HTTP has a new method: QUERY. Tl;dr: GET with a body.

https://www.ietf.org/archive/id/draft-ietf-httpbis-safe-method-w-body-14.html

(Doesn’t have an RFC number yet but has been approved, will get one in a few weeks.)

#ietf

The HTTP QUERY Method

This specification defines the QUERY method for HTTP. A QUERY requests that the request target process the enclosed content in a safe and idempotent manner and then respond with the result of that processing. This is similar to POST requests but can be automatically repeated or restarted without concern for partial state changes.
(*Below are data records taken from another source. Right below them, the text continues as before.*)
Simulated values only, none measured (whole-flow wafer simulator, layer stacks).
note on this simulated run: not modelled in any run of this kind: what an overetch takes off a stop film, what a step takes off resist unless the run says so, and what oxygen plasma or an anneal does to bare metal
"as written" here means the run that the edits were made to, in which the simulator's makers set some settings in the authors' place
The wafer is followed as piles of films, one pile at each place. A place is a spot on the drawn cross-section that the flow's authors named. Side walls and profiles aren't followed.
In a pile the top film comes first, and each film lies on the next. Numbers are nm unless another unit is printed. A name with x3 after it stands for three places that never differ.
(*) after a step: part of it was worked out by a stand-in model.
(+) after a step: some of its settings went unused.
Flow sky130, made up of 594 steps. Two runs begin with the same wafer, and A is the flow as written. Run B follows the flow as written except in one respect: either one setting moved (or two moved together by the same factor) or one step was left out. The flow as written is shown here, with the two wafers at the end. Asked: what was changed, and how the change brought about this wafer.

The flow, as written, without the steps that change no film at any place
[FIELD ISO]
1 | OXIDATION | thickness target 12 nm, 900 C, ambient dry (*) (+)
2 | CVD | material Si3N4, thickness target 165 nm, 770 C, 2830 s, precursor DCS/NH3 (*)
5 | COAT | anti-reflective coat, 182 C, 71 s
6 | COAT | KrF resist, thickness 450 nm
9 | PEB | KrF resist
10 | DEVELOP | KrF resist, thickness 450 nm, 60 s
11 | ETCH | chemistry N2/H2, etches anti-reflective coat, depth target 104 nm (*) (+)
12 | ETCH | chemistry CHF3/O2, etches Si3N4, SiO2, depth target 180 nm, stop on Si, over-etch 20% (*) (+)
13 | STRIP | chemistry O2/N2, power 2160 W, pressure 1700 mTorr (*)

@timbray *Technically* there's no spec reason that GET can't have a body as it is (as far as I remember), but when I tried it with something a lot of stuff became unhappy.
@timbray @eythian Technically you can, but technically it has no semantic meaning so you can't do anything useful with it. Any HTTP message can have a body. However only some methods allow the body to have meaning for the request. GET and DELETE don't, POST and QUERY do.
It's a layering thing in the design.
@darrel_miller
In my case I was building a thing that basically allowed throwing JSON over HTTP (normally I'd say RESTish but that has its own semantics so would just confuse things because it wasn't really that.) But we found that while our Perl stuff was fine with it, the Java libraries just couldn't handle it, and I think some load balancers also got upset. You're right that it's not very HTTPish but we were just using that as a transport layer really so the semantics wouldn't have mattered all that much.